This Apollo 18 command module also caught our attention at the California Science Center in Los Angeles. The Apollo 18 mission was intended to land on the moon in the 1970s, but was cancelled. So the command module never made it to the moon – though it did enter earth orbit and dock with the Soyuz space station as part of the joint American-Russian Apollo Soyuz Test Project.

To us that open door into the command module was oddly reminiscent of the movie “2001: A Space Odyssey” – the scene where Dave says “Open the pod bay doors, Hal”. Actually, it looks like opening the door of the command module is a rather complicated affair.

Spaced Out 2

Another interesting satellite at the California Science Center is this full-scale model of Explorer 1, which was launched into earth orbit in February 1958. That was just four months after the Soviet Union launched Sputnik 1, the first man-made object to orbit the earth. Explorer was the first successful US satellite – and a clear indication that the space race had begun.

Another Model City

As well as yesterday’s model of Los Angeles, we saw another model city at the Long Beach Museum of Art, in the current exhibition titled “Vitality and Verve in the Third Dimension”.

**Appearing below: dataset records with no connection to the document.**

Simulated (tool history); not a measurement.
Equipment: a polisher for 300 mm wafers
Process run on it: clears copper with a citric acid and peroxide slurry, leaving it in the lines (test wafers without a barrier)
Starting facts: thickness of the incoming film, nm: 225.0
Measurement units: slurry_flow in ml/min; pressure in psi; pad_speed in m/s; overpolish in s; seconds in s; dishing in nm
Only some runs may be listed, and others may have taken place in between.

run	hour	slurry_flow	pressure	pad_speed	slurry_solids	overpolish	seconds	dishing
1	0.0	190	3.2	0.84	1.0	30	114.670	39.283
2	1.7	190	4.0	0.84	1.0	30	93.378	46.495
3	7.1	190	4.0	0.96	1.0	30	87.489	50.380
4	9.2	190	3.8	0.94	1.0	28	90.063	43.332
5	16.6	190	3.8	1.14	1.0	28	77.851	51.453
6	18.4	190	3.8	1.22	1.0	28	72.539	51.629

The artwork is part of an installation by Kiel Johnson, titled “Hold Fast”. It depicts many scenes around Los Angeles’ port city. The exhibition runs through to Oct 16.

A Model City

During our recent visit to Los Angeles we went to the Natural History Museum and enjoyed looking at the various displays. The “Becoming Los Angeles” exhibition included this model of LA, which was constructed by the City Planning Department in 1938-40. You can still recognise City Hall (upper right in the above photo), and Union Station below.